On January 13, 1909 Winston Churchill accompanied by his wife Clementine visited Birmingham where he made a major speech to the Birmingham Liberal Club at a banquet held at the Grand Hotel. Prior to the banquet the Churchills attended a reception where they received gifts to mark their wedding that was held the previous September. Churchill, then serving as President of the Board of Trade in the Liberal government of Prime Minister Asquith, presided at the banquet which had 300 in attendance, including several other members of parliament.

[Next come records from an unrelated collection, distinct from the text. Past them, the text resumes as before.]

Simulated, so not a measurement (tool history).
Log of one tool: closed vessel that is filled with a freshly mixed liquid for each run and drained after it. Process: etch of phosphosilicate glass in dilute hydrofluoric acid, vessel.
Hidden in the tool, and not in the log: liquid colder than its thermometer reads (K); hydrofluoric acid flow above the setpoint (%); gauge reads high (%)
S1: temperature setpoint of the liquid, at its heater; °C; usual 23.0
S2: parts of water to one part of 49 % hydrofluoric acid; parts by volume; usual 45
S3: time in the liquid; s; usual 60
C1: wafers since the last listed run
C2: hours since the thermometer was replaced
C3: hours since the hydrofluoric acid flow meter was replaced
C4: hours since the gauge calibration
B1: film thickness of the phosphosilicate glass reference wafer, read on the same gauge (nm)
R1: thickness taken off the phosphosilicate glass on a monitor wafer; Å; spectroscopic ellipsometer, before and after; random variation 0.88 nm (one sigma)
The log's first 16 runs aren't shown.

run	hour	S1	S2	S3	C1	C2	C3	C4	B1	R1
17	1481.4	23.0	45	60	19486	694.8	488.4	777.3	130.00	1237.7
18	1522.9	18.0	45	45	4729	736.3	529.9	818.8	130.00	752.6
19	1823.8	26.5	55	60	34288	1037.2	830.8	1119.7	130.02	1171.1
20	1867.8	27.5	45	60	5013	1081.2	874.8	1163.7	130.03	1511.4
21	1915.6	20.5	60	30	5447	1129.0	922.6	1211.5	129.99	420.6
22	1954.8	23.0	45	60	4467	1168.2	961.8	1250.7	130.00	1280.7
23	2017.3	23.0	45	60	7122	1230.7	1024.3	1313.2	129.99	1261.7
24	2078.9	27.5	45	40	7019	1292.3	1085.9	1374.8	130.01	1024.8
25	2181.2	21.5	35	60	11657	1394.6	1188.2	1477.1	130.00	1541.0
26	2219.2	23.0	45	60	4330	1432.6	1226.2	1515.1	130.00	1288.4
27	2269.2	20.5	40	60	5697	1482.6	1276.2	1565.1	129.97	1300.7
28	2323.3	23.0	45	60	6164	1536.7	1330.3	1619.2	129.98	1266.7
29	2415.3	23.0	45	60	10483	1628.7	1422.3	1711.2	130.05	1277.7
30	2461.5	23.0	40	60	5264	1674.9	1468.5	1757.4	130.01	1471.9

As the dinner was progressing a woman, described as a young lady in a blue silk evening dress named Gladys Keevil, approached the head table and asked Churchill what the government intended to do about the vote for women. When the cabinet minister did not commit to extending the vote, Keevil said, “If you do not make a promise I must remain and protest.” At this juncture several stewards escorted her unwillingly from the room as she called out, “I have come too soon it appears, but I cannot help but protest against the action of the Liberal Government.”

In the speech, which was later published as “The Social Field” in his book Liberalism and the Social Problem, Churchill supported the social reforms he wished to introduce as President of the Board of Trade. To cheers from the audience he resolutely supported the policies of the Liberal government and harshly criticized the actions of the House of Lords whose reform must be an issue at the next election.